It has been difficult to avoid the fuss being made about the “new” Linux support in Delphi. It’s almost as if they didn’t have a Linux offering more than 15 years ago. I refer of course to Kylix, which failed in no small part due to the quality and the cost of the tool, for a platform where “free” was the more usual expectation and open source means being able to fix your own tools instead of waiting for the vendor to deign to offer a maintenance release. So what better chance does a Delphi with Linux support stand this time around ?
Kylix could be used to create both server and desktop applications. This new support is limited to server applications. For now at least. But that’s round one to Kylix at this stage.
Kylix was available in 3 editions: Open, Desktop and Server at price points of $0/$99 (for printed documentation), $999 and $1999.
Delphi is available in Starter, Pro, Enterprise and Architect at price points of $99, $1400, $3500 (!!) and $5,600 (!!!!). Those are NZ prices in USD.
Assuming that the Linux support is included in Starter then you can at least get started for $99 but this is unlikely. Starter Edition doesn’t even support Win64, being limited to just Win32. Pro Edition users might be lucky, but again they might also be subjected to the same bait and switch perpetrated on them with the Android and iOS support, which was initially provided and then withdrawn and made subject to a separate $500 “add-on”.
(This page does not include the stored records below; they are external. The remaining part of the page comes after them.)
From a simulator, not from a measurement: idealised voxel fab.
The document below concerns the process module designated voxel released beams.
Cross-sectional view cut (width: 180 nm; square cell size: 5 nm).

Of course, this is very early days for the new Linux support so you will be needing an annual subscription to ensure you get the new releases that will no doubt be necessary. So on price I think the best you can hope for is a draw in terms of comparison between Desktop Edition Kylix and Pro Edition Delphi, which cost more or less the same in real terms.
Unfortunately, it’s not as if the free alternatives have disappeared in the mean-time. Even for Pascal developers, FreePascal has come on leaps and bounds in the intervening years. For example.
So it really is difficult to see why Embarcadero are quite so excited.
I can only begin to imagine the excitement that would be on display if they came up with a .NET offering.